Wednesday July 7 1999
Child's welfare in own culture paramount
In re E (Children) (Abduction: Non-Convention Country) Before Lord Justice Stuart-Smith, Lord Justice Pill and Lord Justice Thorpe
[Judgment June 24]
In deciding whether or not to order the immediate return of children abducted by their mother from their habitual residence in the Sudan, the welfare of the children, which was the court's paramount consideration, had to be looked at in the context of Sudanese custom and culture which applied Islamic Sharia law.
It was not for the English court to criticise the standards of, or paramount principles applied by the family justice system in a country of the child's habitual residence which was not a member of the Hague Convention on the Civil Aspects of International Child Abduction 1980, save in exceptional circumstances such as persecution or ethnic, sex or other discrimination.
The Court of Appeal so held, dismissing a mother's appeal against an order made by Mr Justice Connell on June 18, 1999 in which he dismissed the mother's application, inter alia, for an interim residence order, granted the father's wardship application, and ordered that the three sons of their former marriage be returned to the Sudan forthwith.
The Sudanese mother, who was divorced from the Sudanese father, had brought their three sons from the Sudan to their father in England in defiance of an order of a Sudanese court, made in accordance with Islamic Sharia law, that the children should reside with their paternal grandmother after the mother's remarriage. The Sudanese order allowed the mother contact once a week and made provision for her to visit at any time.

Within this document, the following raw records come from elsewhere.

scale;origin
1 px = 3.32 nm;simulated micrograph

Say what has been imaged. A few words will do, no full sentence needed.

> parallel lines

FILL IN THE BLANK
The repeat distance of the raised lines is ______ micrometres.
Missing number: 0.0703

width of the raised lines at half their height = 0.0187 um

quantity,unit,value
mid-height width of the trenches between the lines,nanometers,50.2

Ms Geraldine More O'Ferrall for the mother; Mr Nicholas Carden for the father.
LORD JUSTICE THORPE said that the judge had found that the mother and father were practising Muslims. The father spent half his time in England and half in the Sudan where he intended to return shortly.
The children had been habitually resident in the Sudan until May 1999, when they were removed from familiar surroundings to the United Kingdom, speaking little English.
The judge had heard evidence that under Sudanese personal law the normal rule when the mother remarried was that the children would be cared for by the maternal grandmother and, if that was not possible by the paternal grandmother.
The mother, relying on In re J.A. (Child Abduction: Non-Convention Country) ( 1 FLR 231), submitted that the effect of the judge's order was to separate the children from both their parents and to return them to a country where there was no discretionary review of the circumstances, but a rigid application of Islamic law which deprived them of a natural upbringing, and whose regime was inimicable to the children's welfare.
The ease of international air travel had created the evil of international child abduction. The response of the international community had been the negotiation of the Hague Convention on the Civil Aspects of International Child Abduction 1980.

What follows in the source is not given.